In practice, the problem of comparing connections looking for similarities can be complicated by clock synchronization (if comparing measurements made by different monitors), propagation delays (the lag between traffic showing up on one connection and then appearing on the other), packet loss and retransmission, and packetization variations. Moreover, an intruder can intentionally inject noise in an attempt to evade the monitor. Therefore, the detection mechanism must be highly robust if it is to avoid excessive false negatives.

3.10 Responsiveness

Another important design parameter is the responsiveness of the detection algorithm. That is, after a stepping-stone connection starts, how long does it take for the monitor to detect it? Clearly, it is desirable to detect stepping stones as quickly as possible, to enable taking additional actions such as recording related traffic or shutting down the connection. However, in many cases waiting longer allows the monitor to gather more information and consequently it can detect stepping stones more accurately, resulting in a tradeoff of responsiveness versus accuracy.
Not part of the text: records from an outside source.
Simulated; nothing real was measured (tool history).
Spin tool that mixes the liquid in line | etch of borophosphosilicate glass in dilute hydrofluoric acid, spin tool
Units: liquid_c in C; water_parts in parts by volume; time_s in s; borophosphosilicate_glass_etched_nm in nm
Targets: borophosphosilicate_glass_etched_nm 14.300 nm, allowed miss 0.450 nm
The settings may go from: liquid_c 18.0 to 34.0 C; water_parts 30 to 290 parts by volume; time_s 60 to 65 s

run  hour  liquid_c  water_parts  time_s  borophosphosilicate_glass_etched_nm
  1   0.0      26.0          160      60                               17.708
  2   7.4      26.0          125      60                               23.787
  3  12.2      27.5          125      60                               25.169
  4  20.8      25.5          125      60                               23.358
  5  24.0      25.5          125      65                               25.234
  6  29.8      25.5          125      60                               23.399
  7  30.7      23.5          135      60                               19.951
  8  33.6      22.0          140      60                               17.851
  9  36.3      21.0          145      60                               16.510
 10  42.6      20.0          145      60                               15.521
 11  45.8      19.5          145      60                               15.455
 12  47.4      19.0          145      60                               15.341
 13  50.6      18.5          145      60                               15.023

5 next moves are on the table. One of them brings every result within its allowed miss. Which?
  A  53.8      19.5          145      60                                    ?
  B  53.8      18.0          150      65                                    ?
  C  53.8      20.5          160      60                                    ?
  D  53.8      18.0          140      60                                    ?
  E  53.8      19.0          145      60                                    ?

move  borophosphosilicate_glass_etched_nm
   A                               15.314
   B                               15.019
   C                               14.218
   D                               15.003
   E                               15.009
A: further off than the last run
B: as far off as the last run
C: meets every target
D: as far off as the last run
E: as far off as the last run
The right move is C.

Another consideration related to responsiveness concerns the system resources consumed by the detection algorithm. If we want to detect stepping stones quickly, then we must take care not to require more resources than the monitor can devote to detection over a short time period. On the other hand, if off-line analysis is sufficient, then we can use potentially more resource-intensive algorithms.

3.11 Open vs. evasive attackers

In general, intrusion detection becomes much more difficult when the attacker actively attempts to evade detection by the monitor [PN98,Pa98]. The difference between the two can come down to the utility of relying on heuristics rather than airtight algorithms: heuristics might work well for ``open'' (non-evasive) attackers, but completely fail in the face of an actively evasive attacker.

While ideally any detection algorithms we develop would be resistant to evasive attackers, ensuring such robustness can sometimes be exceedingly difficult, and we proceed here on the assumption that there is utility in ``raising the bar'' even when a detection algorithm can be defeated by a sufficiently aggressive attacker. In particular, for timing-based algorithms such as those we develop, we would like it to be the case that the only way to defeat the algorithm is for an attacker to have to introduce large delays in their interactive sessions, so that their inconvenience is maximized. We assess our algorithm's resistance to evasion in § .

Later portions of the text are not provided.